They tried to beat it out of me. Literally and figuratively. Very often, I’d be playing with my cousins and we’d turn a little rough the way it can when kids play, but whenever I got a little rough, I’d be hauled off and told sharply, You don’t know how to play. You take things too far. And I’d look at my cousins in the eye and see fear and I’d feel so bad. And I’d feel angry. And I’d think, yeah, I’m bad. I don’t know to play. So I started to let them beat it out of me. Whenever I got slapped in the back of the neck, I’d slap myself too. I’d say, be better, be nicer. I stopped playing. I sat on the grass and watched them get better and better at sports. I got worse and worse. And I stopped trying.

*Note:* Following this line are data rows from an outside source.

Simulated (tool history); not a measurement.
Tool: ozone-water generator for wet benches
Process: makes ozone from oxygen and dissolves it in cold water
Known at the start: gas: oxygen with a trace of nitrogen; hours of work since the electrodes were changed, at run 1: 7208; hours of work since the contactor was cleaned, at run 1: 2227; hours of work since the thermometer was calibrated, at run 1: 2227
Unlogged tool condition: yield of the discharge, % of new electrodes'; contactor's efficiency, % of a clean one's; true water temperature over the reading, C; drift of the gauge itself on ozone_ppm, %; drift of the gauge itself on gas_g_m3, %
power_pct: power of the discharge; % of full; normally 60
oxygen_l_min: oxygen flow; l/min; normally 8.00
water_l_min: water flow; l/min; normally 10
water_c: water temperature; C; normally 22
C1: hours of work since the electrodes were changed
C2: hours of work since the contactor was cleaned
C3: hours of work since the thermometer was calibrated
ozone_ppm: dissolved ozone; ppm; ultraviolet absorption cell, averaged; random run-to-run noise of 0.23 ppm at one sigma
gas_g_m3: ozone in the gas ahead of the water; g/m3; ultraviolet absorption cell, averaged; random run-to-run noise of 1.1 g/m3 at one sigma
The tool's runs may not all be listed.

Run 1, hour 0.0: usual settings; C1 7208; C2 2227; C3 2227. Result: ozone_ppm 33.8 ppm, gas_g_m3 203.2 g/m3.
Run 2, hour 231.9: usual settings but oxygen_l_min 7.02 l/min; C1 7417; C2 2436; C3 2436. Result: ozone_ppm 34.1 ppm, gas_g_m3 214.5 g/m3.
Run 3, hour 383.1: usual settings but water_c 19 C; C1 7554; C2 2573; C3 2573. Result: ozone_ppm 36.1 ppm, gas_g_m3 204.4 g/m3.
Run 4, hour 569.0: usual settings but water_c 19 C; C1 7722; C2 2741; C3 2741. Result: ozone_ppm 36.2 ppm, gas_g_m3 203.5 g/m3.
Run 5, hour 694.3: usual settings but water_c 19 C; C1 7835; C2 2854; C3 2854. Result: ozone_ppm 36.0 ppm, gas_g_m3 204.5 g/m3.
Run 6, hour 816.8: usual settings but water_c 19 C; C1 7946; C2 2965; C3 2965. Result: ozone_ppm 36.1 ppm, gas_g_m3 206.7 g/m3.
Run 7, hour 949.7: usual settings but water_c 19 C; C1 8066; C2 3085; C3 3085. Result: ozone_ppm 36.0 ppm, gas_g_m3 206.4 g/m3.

Sometimes, it would flare up, this competitiveness in me. I am not proud of it. Sometimes, it used to flare up toward other writers. Or toward people I admired very much. But I think over the years, I have mostly stopped competing. I feel no competitive impulse. Because I don’t want to be accused to playing too rough. Of hitting out. Being told that I’m vengeful-hearted because I don’t know how to stop competing when the game ends. This has had the effect of making my life much easier. When people succeed, I find it very easy to clap for them. Even if I don’t like them very much. The success of my enemies bothers me only because it implies a level of bad taste in the world, but I wouldn’t want them to be less successful. When I started doing sporty things again in my early twenties, I realized that somehow over the years, the very competitive part of myself had died. Gone out of use and therefore become defunct. This became most obvious to me when I started playing table tennis. My favorite thing in table tennis is hitting the ball back and forth for hours, trying not to miss. That is my favorite game in the whole sport. Just hitting the ball back and forth. Not even hard. I’d be content to loop it back with some pace. I love practice. The slow perfection of a stroke.
I struggle a lot when it comes to point play because to me, the point of live points has always been to make the rally feel like a conversation. I see what could be done rather easily to win a point, but I don’t take it because that could make the other person feel bad or to think that I think I am better than they are. So I just try to rally deep and even. I try to be steady. Not defensive. Just steady. Implacable. That is the trait I admire most in life. Implacability. I don’t want to cut someone’s legs out from under them the way we used to when we played football growing up. I don’t want to knock someone’s racket out of their hands. I want to hit balls to the right place over and over and over again. I’m not talking about being a pusher. I’m talking about the fact that for me, whenever I play tennis, I am still in practice mode. Nice and easy is the thing I say to myself the most as I hit balls. Nice and easy, up the line, nice and easy.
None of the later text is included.